Hometown Lenders slashes headcount, transitions to broker model

Hometown Lenders' CEO announced a headcount reduction Friday and said that it will transition from a retail shop to a broker model.

Billy Taylor, the founder of the company, described the current state of the market as "maddingly unpredictable" and stated in his email that employees will not be paid on time because a planned "pipeline sale" was not finalized. 

"It is in your best interest for us to terminate your employment effective immediately," wrote Taylor in an email that was shared with National Mortgage News. 

Over 100 employees were allegedly let go across all departments further slimming ranks at the company, according to an employee with knowledge of the inner workings of the company. As of Oct. 10, the lender sponsors 69 loan officers, per the National Mortgage Licensing System, compared to the 400 LO's employed just four months prior.

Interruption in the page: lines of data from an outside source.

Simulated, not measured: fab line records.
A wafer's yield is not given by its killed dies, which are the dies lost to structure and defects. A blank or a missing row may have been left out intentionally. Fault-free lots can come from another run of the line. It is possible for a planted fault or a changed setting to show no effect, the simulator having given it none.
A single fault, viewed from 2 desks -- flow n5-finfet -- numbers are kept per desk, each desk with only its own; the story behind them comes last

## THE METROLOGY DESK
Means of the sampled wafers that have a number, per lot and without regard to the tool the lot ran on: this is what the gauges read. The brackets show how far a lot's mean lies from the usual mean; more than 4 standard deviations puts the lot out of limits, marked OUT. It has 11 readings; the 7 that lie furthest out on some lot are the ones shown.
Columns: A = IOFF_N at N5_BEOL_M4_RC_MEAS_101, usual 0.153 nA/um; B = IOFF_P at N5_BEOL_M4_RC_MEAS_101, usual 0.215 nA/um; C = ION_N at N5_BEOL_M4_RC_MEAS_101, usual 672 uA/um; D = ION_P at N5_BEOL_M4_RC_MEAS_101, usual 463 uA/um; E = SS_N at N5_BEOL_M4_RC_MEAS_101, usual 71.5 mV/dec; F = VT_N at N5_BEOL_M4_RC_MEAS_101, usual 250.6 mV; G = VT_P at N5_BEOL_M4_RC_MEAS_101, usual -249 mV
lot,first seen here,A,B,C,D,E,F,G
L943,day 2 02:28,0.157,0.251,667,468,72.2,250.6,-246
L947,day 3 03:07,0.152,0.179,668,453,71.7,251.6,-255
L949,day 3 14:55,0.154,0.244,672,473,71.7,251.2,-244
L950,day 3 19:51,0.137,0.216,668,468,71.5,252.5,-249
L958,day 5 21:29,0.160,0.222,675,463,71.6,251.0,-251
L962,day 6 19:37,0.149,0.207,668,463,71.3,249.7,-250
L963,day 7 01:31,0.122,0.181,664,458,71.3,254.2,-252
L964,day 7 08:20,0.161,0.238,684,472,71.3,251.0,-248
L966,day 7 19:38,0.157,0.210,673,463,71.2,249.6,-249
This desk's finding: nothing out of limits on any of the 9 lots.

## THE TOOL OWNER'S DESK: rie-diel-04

Hometown's CEO did not immediately respond to a request for comment.

Former and current employees say the company's transition to a broker model is a last ditch effort to stay afloat in a challenging market, made much more difficult as interest rates have edged towards 8%. Rates this high were last seen two decades ago.

Taylor stated that he was hopeful that brokering "for a few weeks, or months" will allow the company to pay off all of its obligations to employees and will help Hometown "survive and thrive again."

"We have been here before and emerged each time stronger and wiser as a result," Taylor wrote in the communication to employees.

Earlier this year both current and former employees alleged the lender stopped paying for rent, utilities and health insurance. 

Unpaid bills, ranging from leases to invoices from appraisal management companies and vendor service providers have piled up since mid-2022, causing branch managers to step up and pay for some bills out of pocket without getting reimbursed, they said.

Some of these claims have developed into lawsuits. There are at least four suits with similar allegations pending against the mortgage shop. All four have been filed by former branch managers.

One of the lawsuits, filed by a top-performing branch in the U.S. District Court for the Northern District of Illinois, claims the lender owes them over $1 million in reimbursements for expenses and commission.

Anthony Perri Sr. and Anthony Perri Jr. , a father and son duo who ran the Moketa, Illinois branch, accuse Hometown of failing to pay their final compensation, stopping payments on paychecks and failing to reimburse "hundreds of thousands of dollars of approved expenses."